Pop quiz! Which of the following popular candies—M&M’s, Kisses, Milk Duds, Chocolate covered peanuts, or Malted milk balls—is a trademarked name?
If you said Kisses, you’re right—but only just. Which leads to one of the strangest trademark cases of the past century.
ALL KINDS OF KISSES
Back in the 19th century, you could satisfy your sweet tooth with Spanish kisses, cream kisses, fruit kisses, and, of course, chocolate kisses. But these weren't the latest offerings from Hershey, who wouldn't be selling their kisses until 1907. These were kisses in the original sense, described in the 1856 Webster’s Dictionary as "A small piece of confectionery."

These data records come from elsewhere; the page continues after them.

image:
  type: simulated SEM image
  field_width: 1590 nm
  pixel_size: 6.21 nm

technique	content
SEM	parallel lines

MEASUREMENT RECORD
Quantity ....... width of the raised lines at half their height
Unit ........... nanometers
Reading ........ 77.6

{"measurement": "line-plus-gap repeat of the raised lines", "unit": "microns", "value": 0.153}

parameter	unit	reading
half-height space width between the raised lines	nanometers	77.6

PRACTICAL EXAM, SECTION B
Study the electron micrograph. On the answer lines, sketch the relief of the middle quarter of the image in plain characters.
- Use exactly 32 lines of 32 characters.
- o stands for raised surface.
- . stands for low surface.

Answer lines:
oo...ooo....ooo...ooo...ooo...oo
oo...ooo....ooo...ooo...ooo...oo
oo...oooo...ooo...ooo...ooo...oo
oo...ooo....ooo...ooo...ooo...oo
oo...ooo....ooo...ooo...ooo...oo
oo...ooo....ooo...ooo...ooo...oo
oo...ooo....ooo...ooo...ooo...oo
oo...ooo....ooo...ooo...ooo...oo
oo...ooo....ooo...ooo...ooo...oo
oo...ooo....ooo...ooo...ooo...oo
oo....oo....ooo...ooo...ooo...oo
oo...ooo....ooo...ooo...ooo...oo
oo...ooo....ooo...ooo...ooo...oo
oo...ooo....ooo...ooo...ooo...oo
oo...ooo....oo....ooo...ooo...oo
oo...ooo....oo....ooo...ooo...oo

In 1996, Hershey filed for a trademark on the word Kiss. It was refused by the Trademark Office’s Examining Attorney, who pointed out that:
“[T]he first chocolate products manufactured by Hershey were the HERSHEY BAR for a chocolate bar, HERSHEY’S COCOA for cocoa and HERSHEY’S BAKING CHOCOLATE for baking chocolate. Then HERSHEY’S KISSES were introduced in 1907 followed one year later by HERSHEY’S CHOCOLATE BAR WITH ALMONDS for a chocolate bar with almonds.” (emphasis in original)
Every time that Hershey released a product, it was always the Hershey name followed by a generic descriptor of what was being sold. This, along with historical recipes, dictionary definitions, and use in fiction, led the Examining Attorney to the conclusion that when the first Hershey’s kiss was released, consumers knew that the word meant any small, bite-sized treat. Because it was the generic word for that type of candy, it was deemed untrademarkable.
What Hershey needed to prove was that, to the average consumer of today, kiss meant one thing and one thing only—their product. And the company had a major ace up its sleeve to do it: the question at the beginning of this article.
SURVEYING THE CROWD
Hershey commissioned a survey of potential candy buyers, who were told the difference between a brand name and a generic name and then asked whether M&M’s, Milk Duds (both brands), chocolate covered peanuts, malted milk balls (both generic), and kisses were generic or brands. The results were:
M&Ms: 94.3 percent identified as a brand, 4.4 percent identified as generic
Milk Duds: 84.2 percent brand, 8.5 percent generic
Kisses: 78.8 percent brand, 16.5 percent generic.
Malted milk balls: 33.9 percent brand, 55.7 percent generic
Chocolate covered peanuts: 19.9 percent brand, 73.7 percent generic
In 2000, the Appeals Court sided with Hershey, entirely because of the survey. The court said it proved that, although a consumer in 1907 would understand kiss to be generic, to the average modern consumer “kiss” represented not just a candy, but a particular candy from one manufacturer. So in 2001, 94 years after Milton Hershey sold his first kiss, Hershey managed to do the opposite of escalator and trampoline—they trademarked a generic word.